This has resulted in the equivalent of up to 7% of
GDP being siphoned off annually from households to
benefit government banks and their SOE borrowers.
Moreover, for the past decade or so, the
salaries of workers as a proportion of GDP have
fallen by an estimated 1% each year. Whether
Premier Wen and Vice Premier Li will roll out
policies to reverse the trend of "rich state; poor
citizens" (guofu minqiong) is a good
yardstick of Beijing's commitment to rationalizing
the economic structure and promoting more
equitable income distribution.
Two related
areas where seminal developments may take place
this year with significant impact on economic
reform merit scrutiny. One is the globalization of
the renminbi, or yuan. The renminbi's
internationalization will mean not only that it
will be freely convertible but also that its
valuation will be less subject to state fiats. The
yuan appreciated by 4.27% against the US dollar in
2011. Full liberalization will make for a higher
rate of appreciation. While this may hurt exports
in the short run, it also will lessen Beijing's
dependence on trade surpluses as a locomotive of
growth.
Moreover, a freely convertible
yuan will expedite the development of Shanghai and
other mega-cities into international financial
centers. Equally significantly, a stronger yuan
will boost consumer spending in view of the fact
that imports will become significantly cheaper.
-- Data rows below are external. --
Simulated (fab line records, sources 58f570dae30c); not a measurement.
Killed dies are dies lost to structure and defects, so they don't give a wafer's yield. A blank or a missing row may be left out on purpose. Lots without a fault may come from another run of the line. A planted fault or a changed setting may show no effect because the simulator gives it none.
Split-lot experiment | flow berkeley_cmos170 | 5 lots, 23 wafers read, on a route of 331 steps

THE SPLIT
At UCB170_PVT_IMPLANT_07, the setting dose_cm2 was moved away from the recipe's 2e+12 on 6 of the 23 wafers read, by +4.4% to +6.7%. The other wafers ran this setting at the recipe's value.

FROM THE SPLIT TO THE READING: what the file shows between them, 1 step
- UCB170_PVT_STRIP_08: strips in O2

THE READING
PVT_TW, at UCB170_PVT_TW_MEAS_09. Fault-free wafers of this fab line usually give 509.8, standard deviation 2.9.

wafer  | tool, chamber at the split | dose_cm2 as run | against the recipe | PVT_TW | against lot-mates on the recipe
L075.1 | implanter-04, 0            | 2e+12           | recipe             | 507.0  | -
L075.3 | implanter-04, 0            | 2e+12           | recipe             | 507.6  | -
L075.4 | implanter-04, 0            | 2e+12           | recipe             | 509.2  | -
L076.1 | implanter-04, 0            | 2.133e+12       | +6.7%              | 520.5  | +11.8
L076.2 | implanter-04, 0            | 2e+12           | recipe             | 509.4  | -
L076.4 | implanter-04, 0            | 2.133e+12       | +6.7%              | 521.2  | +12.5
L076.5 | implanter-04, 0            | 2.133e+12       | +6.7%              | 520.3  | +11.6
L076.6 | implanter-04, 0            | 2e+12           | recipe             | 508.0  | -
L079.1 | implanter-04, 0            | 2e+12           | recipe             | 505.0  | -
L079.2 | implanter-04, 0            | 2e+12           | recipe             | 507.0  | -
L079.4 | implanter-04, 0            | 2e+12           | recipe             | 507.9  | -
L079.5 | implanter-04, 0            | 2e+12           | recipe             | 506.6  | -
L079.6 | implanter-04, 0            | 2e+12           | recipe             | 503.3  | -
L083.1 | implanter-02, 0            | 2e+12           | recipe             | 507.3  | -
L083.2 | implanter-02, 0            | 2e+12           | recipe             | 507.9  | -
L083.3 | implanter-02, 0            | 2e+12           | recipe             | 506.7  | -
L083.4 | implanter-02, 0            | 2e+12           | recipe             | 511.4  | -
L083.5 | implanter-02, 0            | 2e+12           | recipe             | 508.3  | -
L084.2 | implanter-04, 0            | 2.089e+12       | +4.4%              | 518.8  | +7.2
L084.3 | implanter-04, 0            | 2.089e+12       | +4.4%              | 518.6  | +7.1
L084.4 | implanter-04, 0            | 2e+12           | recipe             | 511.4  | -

Yet a tug-of-war has erupted within the
central government over the pace of yuan
globalization. The Ministry of Commerce and other
departments close to China's powerful export
section do not favor a drastic reform of the yuan.
It also is not surprising that many experts have
spoken out against a faster pace of currency
reform. For instance, Huang Yiping, Economics
Professor at the China Center for Economic
Research at Peking University, noted in New York
last week that it would be hard to argue the yuan
was undervalued when China's trade surplus was
only 2% of GDP.
There are indications,
however, that more forward-looking officials are
toying with bolder visions. Several senior
government officials and advisors have the past
year leaked to the overseas media rough
"deadlines" for the yuan's internationalization.
These have ranged from 2015 to the end of this
decade. Premier-in-waiting Li will have no better
platform for demonstrating his reformist
credentials than a resolute and speedy resolution
to the long-standing question of the
internationalization of the Chinese currency.
The other touchstone of Beijing's
commitment to economic liberalization is whether a
brake will be put on the disturbing trend of
guojin mintui, or the state sector making
advancements at the expense of privately owned
enterprises (POEs). "In recent years, China seems
to be embracing state capitalism more strongly,
rather than continuing to move toward the economic
reform goals that originally drove its pursuit of
WTO membership," said the US Trade
Representative's Office in its annual report on
the Chinese economy. The enhanced status of the
state sector is a major reason why China was
ranked a lowly 138th in the Heritage Foundation's
annual world index of economic
freedom.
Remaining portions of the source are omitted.